One of the biggest news items from the past few weeks in the AR sphere is the U.S. Army’s renewed contract with Microsoft. As we covered recently in Spatial Beats, it’s doubling down on AR, including combat-optimized HoloLens 2 units for battlespace awareness and effectiveness.
But what is the financial impact of this deal? It’s been reported that the price tag is $22 billion, but how does this stack up to current enterprise AR spending? Similarly, how does it amplify the AR market in the aggregate? We’re crunching the numbers for this week’s Data Dive.
First, as background, the deal calls for 120,000 units of Microsoft’s Hololens-based IVAS design. Short for Integrated Visual Augmentation System, it enables battlespace awareness, target acquisition, identification of friendlies, night vision, and thermal imaging, among other things.

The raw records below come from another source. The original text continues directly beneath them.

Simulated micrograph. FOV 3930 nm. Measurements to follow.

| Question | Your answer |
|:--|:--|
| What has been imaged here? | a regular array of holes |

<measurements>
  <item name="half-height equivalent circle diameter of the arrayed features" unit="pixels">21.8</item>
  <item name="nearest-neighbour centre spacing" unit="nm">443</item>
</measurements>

The deal’s size effectively makes it the largest in AR history. It follows the 2018 contract with Microsoft for $480 million over 2 years. This not only pumps large sums of cash into the AR ecosystem, but it’s validating for the industry that the Army is doubling down. AR is working.
With that scene-setting, let’s dive into the numbers.
When gauging this deal’s impact on AR spending, we can put $22 billion into perspective. If we look at enterprise head-worn AR market sizing from our research arm, ARtillery Intelligence, annual hardware and software spend is projected to reach $2.05 billion in 2021 (without this deal).
It’s also important to note that the Army’s $21.88 billion contracts is spread over ten years. Because the deal’s accounting and amortization details aren’t public, let’s assume for the sake of this exercise that it’s distributed evenly. That would make the deal worth $2.19 billion per year.
Given the above $2.05 billion estimate for 2021 enterprise AR spending, that would mean that the U.S. Army deal more than doubles the size of the market (2.1x). Again, this figure is built on assumptions of the deal’s amortization structure, but it still puts things more into perspective.
For example, if the Army’s AR spending is indeed distributed evenly, it will have a smaller share of the overall AR spending pie as that denominator grows over time. Indeed, enterprise AR spending is projected to accelerate over the next five years as more enterprises realize ROI gains.
Other notable points about this deal include the fact that the U.S. Army is much more than “doubling down” on AR, as phrased above. This deal represents a 45x delta over its previous contract with Microsoft. At the time, that was similarly the largest AR deal to date.
When looking at vertical breakdowns of enterprise AR, this deal likewise vaults military spending further into the lead. It already had the top spot, due to the U.S. Army’s previous contract with Microsoft. Other leading verticals include the three A’s: auto, aviation and aerospace.
But the elephant in the room is that the above AR spending projections will need to be reworked given this development. That’s the name of the game in market sizing, especially when tracking early and uncertain markets. It’s a moving target that requires ongoing course correction.
Meanwhile, the above exercise is telling for the relative size of this U.S. Army contract, and how it grows the overall market. We’ll keep our eyes open for more course-changing deals in the wild world of AR. There will be others to come as the AR market shifts around and takes shape.